Sep 26, 2009

Re-Supply Problems in Afghanistan

Military Supply Line Threatened By Taliban

By Associated Press
September 26, 2009

POL-I-KUMRI, Afghanistan — Growing Taliban influence in northern Afghanistan is threatening a new military supply line painstakingly negotiated by the U.S., as rising violence takes hold on the one-time Silk Road route.

The north has deteriorated over just a few months, showing how quickly Taliban influence is spreading in a once peaceful area. Local officials say the Taliban are establishing a shadow government along the dilapidated road that ultimately could prevent vital supplies carried in hundreds of trucks every week from reaching the military. It also raises the danger that the supplies could end up in militant hands as fodder for suicide attacks.

People in Baghlan and Kunduz provinces complain that international forces, the government in Kabul and aid have passed them by in favor of more troublesome regions. Militants are taking advantage of that resentment, and control by either Afghan or international forces is slipping.

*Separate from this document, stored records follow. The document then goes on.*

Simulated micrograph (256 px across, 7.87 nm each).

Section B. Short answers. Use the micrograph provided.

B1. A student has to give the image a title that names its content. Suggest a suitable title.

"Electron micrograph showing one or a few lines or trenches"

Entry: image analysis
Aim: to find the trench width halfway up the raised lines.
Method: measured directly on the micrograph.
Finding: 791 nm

"For the past two to three years, it's deteriorated day by day," said Ahmad Jawid, 43, a car dealer who sat in the shade with a half-dozen friends watching the highway in Baghlan's provincial capital, Pol-i-Kumri. "The people are demoralized."

A young man in the group had an easy smile but spoke bitterly on Wednesday when asked about the Taliban.

"I'm engaged and I can't go to the village of my fiancee," said 23-year-old Farshad, who like many Afghans goes by only one name. The village fell to the Taliban before the wedding could be planned. "I'm going to wait for the situation to get worse or get better. Otherwise I'll have to become a Talib."

Just to the north, Kunduz province is home to the first leg of the highway. The full northern route, which starts in Europe and snakes through Central Asia to Afghanistan, was cobbled together by the U.S. earlier this year after Taliban violence repeatedly disrupted the two main Pakistani routes.

Local officials and analysts say the militants want to show they can control the north and take over the supplies. Taliban militants hijacked two fuel trucks on the highway on Sept. 4, and German forces in Kunduz called in an airstrike by U.S. fighter pilots, saying they feared the trucks could be used in suicide bombings. Thirty civilians and 69 armed Taliban died in the strike, according to a probe by an Afghan presidential commission.

"The mere fact that the trucks were hijacked, the mere fact that we had this level of challenge to the government's control and sovereignty to me shows we need an effort here," U.S. Gen. Stanley McChrystal said in a recent news conference.

Kunduz was among the last Taliban strongholds during the 2001 U.S. invasion that drove the Islamic government from power, and — until this year — had been relatively peaceful, despite a largely Pashtun population sympathetic to the militants. That began to change after the Taliban solidified control in the south as U.S. supply lines from Pakistan came under increasing attack.